Subprime CDS prices fell by -1.8% last month, following a seven-month rally that culminated in an overall price rise of 126%, according to a Fitch Solutions report.

Fitch Director David Austerweil partly attributed this modest decline to Maiden Lane II’s weak June auction performance, which was not only the largest auction thus far but also the least successful.  

Austerweil said that with just under 50% of the bid list selling, there is “abundance of future subprime supply that will continue to pose as a short-term negative for subprime CDS prices.”

Another detriment to prices is the remaining uncertainty on future Maiden Lane II supply resulting from a lack of a defined auction schedule from the New York Federal Reserve Bank, which Fitch analysts believe will serve as a ceiling for prices.

The current index level was listed at 12.18, down from 12.40 at the end of May. The report stated the largest price declines were seen in vintages, with the 2004 and 2005 vintages falling by -1.9% and -2.9% respectively. After significantly falling -8.4% last month, the 2006 vintage only suffered a slight -63 basis points drop. The 2007 vintage was the only vintage to increase, rising by 4.6%.

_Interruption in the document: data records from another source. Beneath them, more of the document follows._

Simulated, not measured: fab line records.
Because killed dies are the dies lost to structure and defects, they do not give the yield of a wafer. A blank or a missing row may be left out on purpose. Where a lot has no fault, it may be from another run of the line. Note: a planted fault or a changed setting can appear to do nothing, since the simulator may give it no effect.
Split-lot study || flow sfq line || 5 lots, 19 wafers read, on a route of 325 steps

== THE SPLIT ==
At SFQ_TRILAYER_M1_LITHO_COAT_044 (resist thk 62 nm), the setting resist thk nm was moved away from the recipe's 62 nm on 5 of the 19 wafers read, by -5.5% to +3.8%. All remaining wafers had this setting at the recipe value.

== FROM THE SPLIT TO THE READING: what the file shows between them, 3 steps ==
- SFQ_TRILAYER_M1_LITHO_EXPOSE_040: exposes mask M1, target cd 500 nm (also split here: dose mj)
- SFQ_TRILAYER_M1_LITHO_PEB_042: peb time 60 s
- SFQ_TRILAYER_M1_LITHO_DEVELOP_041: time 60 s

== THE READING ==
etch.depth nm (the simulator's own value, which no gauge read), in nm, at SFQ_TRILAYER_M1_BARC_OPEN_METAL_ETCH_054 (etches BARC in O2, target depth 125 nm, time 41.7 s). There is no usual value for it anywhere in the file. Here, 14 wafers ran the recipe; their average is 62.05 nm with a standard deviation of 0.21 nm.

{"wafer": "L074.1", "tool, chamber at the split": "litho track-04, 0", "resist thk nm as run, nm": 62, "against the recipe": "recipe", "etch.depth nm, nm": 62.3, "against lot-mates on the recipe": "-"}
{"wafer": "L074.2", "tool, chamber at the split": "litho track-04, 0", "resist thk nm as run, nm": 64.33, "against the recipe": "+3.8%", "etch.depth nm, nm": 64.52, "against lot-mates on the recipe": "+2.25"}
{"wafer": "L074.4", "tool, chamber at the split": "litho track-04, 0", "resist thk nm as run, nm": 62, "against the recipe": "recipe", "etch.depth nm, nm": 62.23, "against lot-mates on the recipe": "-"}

The price decrease was reflected in the 30-day and 60-day delinquencies rates, according to Fitch analysts, which rose 2.3% and 7.6% month-over-month rise respectively. The report attributed the growth in the 60-day rate to increased 30-day delinquencies and a rise in roll rates from 30-day to 60-day delinquencies.

There was an increase in both loans moving to the later stages of delinquency last month as well as loans moving from foreclosure to real estate owned, according to the report.   

“If a trend develops where a higher percentage of late-stage delinquency loans become real estate-owned, the foreclosure backlog may begin to clear,” Fitch Senior Director Alexander Reyngold said.